Forgot your password?  

Not What You Meant?  There are 27 definitions for Hertz.

Hertz, Heinrich Rudolf (1857–1894) | Research & Encyclopedia Articles

Print-Friendly   Order the PDF version   Order the RTF version
About 4 pages (1,119 words)
Heinrich Rudolf Hertz Summary

 


Hertz, Heinrich Rudolf (1857–1894)

Heinrich Hertz was born into a well-to-do German family in Hamburg on February 22, 1857. He was an exceptionally talented student, doing equally well in the humanities and sciences. He read extensively, tried his hand at sculpting, and even built scientific apparatus on a lathe at home. After a year of military service, Hertz studied structural engineering in Munich, but gave it up for physics when he realized he had the ability to contribute something substantial to that field. At the age of 20 he wrote to his parents: "... I would rather be a great scientific investigator than a great engineer, but I would rather be a second-rate engineer than a second-rate investigator."
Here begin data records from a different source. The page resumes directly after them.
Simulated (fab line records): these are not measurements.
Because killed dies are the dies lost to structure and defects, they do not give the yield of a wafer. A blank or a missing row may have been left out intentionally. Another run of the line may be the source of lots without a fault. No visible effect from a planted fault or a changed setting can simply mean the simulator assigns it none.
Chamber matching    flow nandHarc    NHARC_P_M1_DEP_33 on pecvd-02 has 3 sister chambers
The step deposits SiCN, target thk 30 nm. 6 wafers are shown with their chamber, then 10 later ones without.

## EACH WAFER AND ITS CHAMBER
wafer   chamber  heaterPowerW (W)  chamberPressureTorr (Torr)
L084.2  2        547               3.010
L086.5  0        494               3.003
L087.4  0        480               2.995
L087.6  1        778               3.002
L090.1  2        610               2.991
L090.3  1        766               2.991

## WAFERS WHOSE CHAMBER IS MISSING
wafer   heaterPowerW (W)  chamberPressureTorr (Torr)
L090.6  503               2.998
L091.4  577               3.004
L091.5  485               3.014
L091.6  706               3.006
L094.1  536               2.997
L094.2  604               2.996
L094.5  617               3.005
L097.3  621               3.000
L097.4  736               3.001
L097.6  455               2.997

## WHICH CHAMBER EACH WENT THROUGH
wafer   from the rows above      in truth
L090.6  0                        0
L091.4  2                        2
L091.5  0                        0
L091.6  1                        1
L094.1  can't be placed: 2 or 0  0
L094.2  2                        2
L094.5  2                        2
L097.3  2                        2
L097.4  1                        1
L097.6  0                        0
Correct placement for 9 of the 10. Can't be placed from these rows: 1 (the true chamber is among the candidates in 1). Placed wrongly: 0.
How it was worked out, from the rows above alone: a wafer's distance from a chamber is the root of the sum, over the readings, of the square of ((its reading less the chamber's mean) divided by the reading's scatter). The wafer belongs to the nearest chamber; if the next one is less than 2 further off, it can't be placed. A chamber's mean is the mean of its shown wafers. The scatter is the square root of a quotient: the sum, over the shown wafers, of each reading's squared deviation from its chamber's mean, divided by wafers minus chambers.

In 1878 Hertz enrolled at the University of Berlin to study under Hermann von Helmholtz, the leading German physicist of the time. He obtained his degree magna cum laude in 1880 with a theoretical dissertation on the electromagnetic induction of currents in conducting spheres rotating in a magnetic field. He remained at the Berlin Physics Institute as assistant to Helmholtz until 1883; during these years he published fifteen research papers on a great variety of topics in physics.

In 1883 Hertz was appointed Privatdozent for mathematical physics at Kiel, and after two years became a full professor at the Technische Hochschule in Karlsruhe. In 1889 Hertz left Karlsruhe to assume his last academic post as Professor of Physics at the Friedrich-Wilhelm University in Bonn. Five years later, following a long period of declining health and many painful operations, Heinrich Hertz died in Bonn of blood poisoning on January 1, 1894, a few months before his thirty-seventh birthday.

After Hertz's death Helmholtz paid tribute to his former student as a "consummate physicist," who uniquely combined mathematical ability, theoretical insight, and experimental skill. These qualities enabled Hertz to make many important contributions to physics, of which only those relating more directly to energy are outlined below.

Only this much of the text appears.